Supreme Court of Delaware

November 25, 2014

CARLOS VAZQUEZ, Defendant Below, Appellant,
v.
STATE OF DELAWARE, Plaintiff Below, Appellee

Submitted October 1, 2014

Case Closed December 11, 2014.

Editorial Note:

This decision has been designated as "Table of Decisions Without Published Opinions." in the Atlantic Reporter.

Court Below--Superior Court of the State of Delaware, in and for New Castle County. Cr. ID No. 1201019507.

Before HOLLAND, RIDGELY, and VALIHURA, Justices.

ORDER

Randy J. Holland, Justice

This 25th day of November 2014, upon consideration of the appellant's Supreme Court Rule 26(c) brief, his attorney's motion to withdraw, the State's response, supplemental submissions of the parties, and the record below, it appears to the Court that:

(1) In February 2012, the appellant, Carlos Vazquez, was indicted on charges of Drug Dealing, two counts of Conspiracy in the Second Degree, Possession of a Firearm During Commission of a Felony (" PFDCF" ), Aggravated Possession, and two counts of Possession of a Firearm by a Person Prohibited (" PFBPP" ).

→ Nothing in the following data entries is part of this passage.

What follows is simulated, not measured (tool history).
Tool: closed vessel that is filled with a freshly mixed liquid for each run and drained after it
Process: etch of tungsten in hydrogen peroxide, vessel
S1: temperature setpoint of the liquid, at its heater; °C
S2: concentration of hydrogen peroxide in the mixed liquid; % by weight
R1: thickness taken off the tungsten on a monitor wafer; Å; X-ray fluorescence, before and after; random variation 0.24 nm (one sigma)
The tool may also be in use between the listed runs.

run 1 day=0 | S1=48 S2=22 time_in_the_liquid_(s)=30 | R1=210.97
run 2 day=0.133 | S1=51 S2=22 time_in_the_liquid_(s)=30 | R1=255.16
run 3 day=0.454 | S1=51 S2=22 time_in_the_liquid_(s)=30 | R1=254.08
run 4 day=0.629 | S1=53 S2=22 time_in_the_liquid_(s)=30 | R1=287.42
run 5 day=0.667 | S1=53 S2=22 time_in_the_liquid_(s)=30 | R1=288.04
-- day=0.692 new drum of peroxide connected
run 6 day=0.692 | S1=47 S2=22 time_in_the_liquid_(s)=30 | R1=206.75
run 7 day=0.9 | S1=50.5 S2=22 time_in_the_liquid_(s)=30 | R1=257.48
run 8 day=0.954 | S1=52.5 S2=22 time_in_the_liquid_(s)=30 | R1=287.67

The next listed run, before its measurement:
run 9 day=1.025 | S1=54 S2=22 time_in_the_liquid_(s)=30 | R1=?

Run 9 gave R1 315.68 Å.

(2) On May 2, 2012, Vazquez pled guilty to Drug Dealing and PFBPP. The State agreed to recommend no more than eight years of Level V incarceration at sentencing and to dismiss the remaining charges. When the Superior Court read Count VI of the indictment (the count number listed in the Plea Agreement) and asked Vazquez if he understood that charge (PFBPP based upon Vazquez's possession of heroin), his counsel and the prosecutor interrupted to state that the charge did not sound correct. The prosecutor stated that Count VIII was the correct count (PFBPP based upon Vazquez's 2005 conviction for PFDCF). The Superior Court then read Count VIII of the indictment to Vazquez, who indicated that he understood the charge and committed the offense of possessing a firearm after having been convicted of PFDCF in 2005. In supplemental submissions requested by this Court, the State and Vazquez's counsel agree that Vazquez pled guilty to Count VIII of the indictment.

(3) At Vazquez's sentencing hearing on July 27, 2012, the State indicated that although the intent had been for Vazquez to plead guilty to Count VIII of the indictment (a Class D felony under 11 Del. C. 1448(c) subject to a Level V sentence of three to eight years), it would not challenge the investigative services report finding that Vazquez had pled guilty to Count VI (a Class F felony under 11 Del. C. 1448(c) subject to a Level V sentence of up to three years). The State continued to recommend that Vazquez be sentenced to eight years of Level V incarceration. The Superior Court sentenced Vazquez to twenty years of Level V incarceration, suspended after six years for decreasing levels of supervision, on the Drug Dealing charge and three years of Level V incarceration, suspended after two years for one year of Level III supervision, on the PFBPP charge. Vazquez was also sentenced to three years of Level V incarceration for a violation of probation. Vazquez did not file a direct appeal.

(4) On August 15, 2013, Vazquez filed a pro se motion for postconviction relief. Vazquez claimed that he was coerced into pleading guilty because his counsel failed to investigate his criminal history and incorrectly informed him that he could be found a habitual offender and sentenced to life imprisonment. After the filing of the motion, counsel was appointed to represent Vazquez and Vazquez's former counsel submitted an affidavit responding to Vazquez's claims. The State also responded to Vazquez's motion. According to Vazquez's former counsel, he investigated Vazquez's criminal history, determined Vazquez would not be eligible for sentencing as a habitual offender, convinced the State that Vazquez would not be eligible for sentencing as a habitual offender, and informed Vazquez that he faced a substantial sentence even though he was not eligible for sentencing as a habitual offender.

(5) On May 22, 2014, the Superior Court denied Vazquez's motion for postconviction relief. The Superior Court concluded that Vazquez's ineffective assistance of counsel claim was contrary to the record and without merit. This appeal followed.

(6) Vazquez's postconviction counsel (" Counsel" ) has filed a no-merit brief and motion to withdraw under Supreme Court Rule 26(c) on the ground that that the appeal is without merit. Counsel has identified errors relating to the statutory penalties, minimum mandatory penalties, and Truth-in-Sentencing (" TIS" ) guidelines that appeared in the TIS Guilty Plea Form. By letter, counsel informed Vazquez of the provisions of Rule ...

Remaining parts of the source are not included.